If this happened in the U.S., how would people react? [arrest for offensive Facebook posts]

I was reminded of this thread when a man was arrested on Sunday for posting a picture of a burning poppy on Facebook.

(but actually burning poppy fields is A-OK as long as they’re in Afghanistan!)

For the record, I’m also against his conviction.

That said, I seem to recall that British courts think of posting something to Facebook akin to publishing (to the public), not “just talking.”

Well, everyone in the UK that I know who’s aware of the story in the op, and the poppy burning stories, thinks jail time is wrong. Reader comments on the sentences don’t generally support them. So I don’t think the op is right that these sentences are accepted easily over here. They’re stupid laws, badly applied, and the defendants need better lawyers.

Not remotely comparable. In the latest arrest, he wanted to walk naked past a school playground. He was offered the chance to get in a police car instead, get past the playground, then get out and go on his merry naked way. He refused. He should probably be in a psychiatric institution rather than prison, but the police really weren’t being unreasonable.
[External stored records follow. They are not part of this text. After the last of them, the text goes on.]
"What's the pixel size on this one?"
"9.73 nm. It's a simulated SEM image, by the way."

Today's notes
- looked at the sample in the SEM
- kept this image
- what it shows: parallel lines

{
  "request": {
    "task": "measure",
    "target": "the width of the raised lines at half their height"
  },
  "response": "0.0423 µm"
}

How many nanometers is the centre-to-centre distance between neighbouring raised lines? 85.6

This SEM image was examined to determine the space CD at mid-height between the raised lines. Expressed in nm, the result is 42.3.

i see posts like his daily on different message boards, like something awful or 4chan /shrug

i personally don’t get offended by dumb online comments people make, reality has enough issues to deal with already.

hang on, folks.

UK has laws against willfully inciting distress (or however it’s worded) and according to that link, this kid made jokes about both HAVING the girl HIMSELF and the sexually explicit things happening to her.

furthermore, HE PLED GUILTY.

i guess as american’s we can’t get our head around it, but it’s not a disproportionate reaction. the kid himself admitted what he did was wrong. so he got 12 weeks in prison–because the judge had to make an example. the outrage was too high and the ordeal too public. and the kid said “guilty,” and it would appear the judge couldn’t, at that point, with everything about it as it were, say “meh ok, you get a pat on the wrist then.” everyone was fuming.

will he even serve all 12? will he be released on all the whateveritis that gets people out early?

even here we have limits on what we can say, as per the Twitter Threats thread over in Elections. and it would appear, from that thread, most people here even have misapprehensions on how that shit, in their “common sense,” should be legal.
…but it’s not.

Just as a point of interest, there is going to be clarification of the laws surrounding offensive postings on social media in the UK in the next couple of weeks. As the laws stand at the moment, there’s no real guidelines for some of the cases other than referring to malicious communication and harassment laws. It will be interesting to see the difference that makes.